An internal supervision platform for electric service request management
Redesigning power supply system
Overview
When a customer applies for a new electric connection — opening a factory, moving into a new home — they enter a lengthy multi-stage process with regulated deadlines at every step. If any stage runs over, the customer waits longer, and the utility faces complaints and penalties.
GridWatch is an internal command platform that helps power supply dispatchers monitor time-sensitive connection requests, escalate to the right person before deadlines are missed, and track every order from a single workspace.
Team
UX team
Business analyst
Project manager
My role
UX Designer
Duration
8 weeks
Tool
Figma
The old system
This is the environment our users worked in every day
— a dense, multi-tab interface spanning multiple systems, with no unified view of what was urgent or who was responsible.
"Every morning, I open three different systems just to figure out what's urgent today. And some orders I have to dispatch within 15 minutes of receiving them."
— Supply command dispatcher, user research session
Understanding users
The Dispatcher (my focus)
She sits at a desktop PC all day, toggling between the command system and the marketing system to piece together one work order's status.
Her daily responsibilities: supervising field staff, conducting follow-up visits, writing weekly reports. She manually tracks which orders are approaching their deadlines, dispatches escalations to departments (not people), and has no way to see if anything was actually resolved.
The Field Service Representative
He works mostly on his phone, outdoors, handling on-site connection requests. When a supervision order arrives, he needs to respond quickly — but the process is clunky, replies take time, and he has no clear view of where his orders stand in the overall process.
Pain points
Simple
Intuitive
Efficient
My Dashboard —
"Know what matters the moment you log in"
The old system buried everything. There was no overview of today's workload, announcements were hidden deep in navigation, and every user saw the same generic homepage regardless of their role.
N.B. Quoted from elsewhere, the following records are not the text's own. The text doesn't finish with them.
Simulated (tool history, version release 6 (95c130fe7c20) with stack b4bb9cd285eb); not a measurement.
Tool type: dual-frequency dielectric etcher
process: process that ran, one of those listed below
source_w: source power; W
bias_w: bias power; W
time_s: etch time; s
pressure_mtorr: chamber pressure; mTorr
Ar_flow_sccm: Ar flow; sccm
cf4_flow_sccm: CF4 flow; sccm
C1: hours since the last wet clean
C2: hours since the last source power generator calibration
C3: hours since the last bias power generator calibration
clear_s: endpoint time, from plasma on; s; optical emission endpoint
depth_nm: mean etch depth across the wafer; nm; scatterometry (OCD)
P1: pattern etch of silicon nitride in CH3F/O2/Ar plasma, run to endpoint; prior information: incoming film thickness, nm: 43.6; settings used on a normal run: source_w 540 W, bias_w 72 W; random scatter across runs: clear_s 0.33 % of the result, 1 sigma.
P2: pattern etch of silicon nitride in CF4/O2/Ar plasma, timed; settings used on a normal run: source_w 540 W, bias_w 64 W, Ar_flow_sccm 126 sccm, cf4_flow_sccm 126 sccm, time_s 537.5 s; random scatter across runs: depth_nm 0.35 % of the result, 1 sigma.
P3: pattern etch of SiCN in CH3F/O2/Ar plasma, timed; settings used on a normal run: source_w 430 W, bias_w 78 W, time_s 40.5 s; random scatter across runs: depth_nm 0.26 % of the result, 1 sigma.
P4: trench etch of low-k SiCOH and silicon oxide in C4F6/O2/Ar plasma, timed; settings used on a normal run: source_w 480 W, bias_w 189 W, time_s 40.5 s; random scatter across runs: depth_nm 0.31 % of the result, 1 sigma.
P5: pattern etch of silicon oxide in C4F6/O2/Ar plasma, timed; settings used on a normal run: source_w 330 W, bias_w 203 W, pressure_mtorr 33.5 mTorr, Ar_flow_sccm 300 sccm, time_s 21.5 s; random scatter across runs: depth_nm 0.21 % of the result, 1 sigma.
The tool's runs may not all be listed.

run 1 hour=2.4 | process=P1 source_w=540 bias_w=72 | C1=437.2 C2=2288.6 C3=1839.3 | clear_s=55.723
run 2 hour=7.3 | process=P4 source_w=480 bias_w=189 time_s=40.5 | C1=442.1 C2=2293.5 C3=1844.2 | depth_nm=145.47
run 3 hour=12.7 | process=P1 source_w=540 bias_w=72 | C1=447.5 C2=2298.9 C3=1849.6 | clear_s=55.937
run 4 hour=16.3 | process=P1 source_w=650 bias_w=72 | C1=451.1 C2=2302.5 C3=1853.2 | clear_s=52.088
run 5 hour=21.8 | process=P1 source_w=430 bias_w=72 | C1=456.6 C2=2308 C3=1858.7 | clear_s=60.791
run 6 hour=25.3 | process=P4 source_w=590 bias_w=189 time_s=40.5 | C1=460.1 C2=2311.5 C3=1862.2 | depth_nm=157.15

The problem this created: Dispatchers had to navigate into multiple pages just to understand what needed attention. In a job where some orders have a 15-minute dispatch window, every extra click costs time they don't have.
Order List Page—
"Priortize orders"
The old list mixed all order types together with no visual hierarchy. Finding urgent orders required reading every row — a serious problem when some orders had a 15-minute dispatch window.
The problem this created: With hundreds of active orders across the region, dispatchers spent valuable time just figuring out which orders needed attention first. In a high-pressure, multitasking environment, missed deadlines were inevitable.
Order Detail Page—
"Everything you need to supervise, in one place"
This was the most complex screen and the most important design decision in the project.
The problem : To fully understand one order, dispatchers had to switch between two systems — the command system for supervision details and the marketing system for the connection order status. Time limit rules lived in a dense regulatory table that required manual calculation. And once a supervision order was dispatched, there was no reliable way to know if anything was actually resolved.
The process visualization timeline (the most important decision)
Process
User interviews
On-site research
Validation with real users
Visual style exploration
Outcome
As a consulting engagement, development was handed off to the client's internal team. Post-launch metrics were not available to our team.
What the design delivered:
A dispatcher's core workflow went from 3 systems to 1 unified workspace
Time limit status went from manual calculation to visual timeline
Supervision went from department-level to person-level
Weekly reporting went from manual export to built-in statistics
What did i learn
The hardest UX problems in enterprise systems aren't about making things look cleaner. They're about making expert knowledge legible to the people who need to act on it.
The time limit visualization was the moment I understood this. A table of rules is correct but unusable. A timeline that tells you "this order will breach its deadline in 2 days" is the same information — made actionable.
Working in a high-pressure, multitasking environment also taught me that good enterprise UX isn't just about reducing steps — it's about reducing the cognitive load between steps. Every second a dispatcher spends figuring out what's urgent is a second she's not spending on the actual work.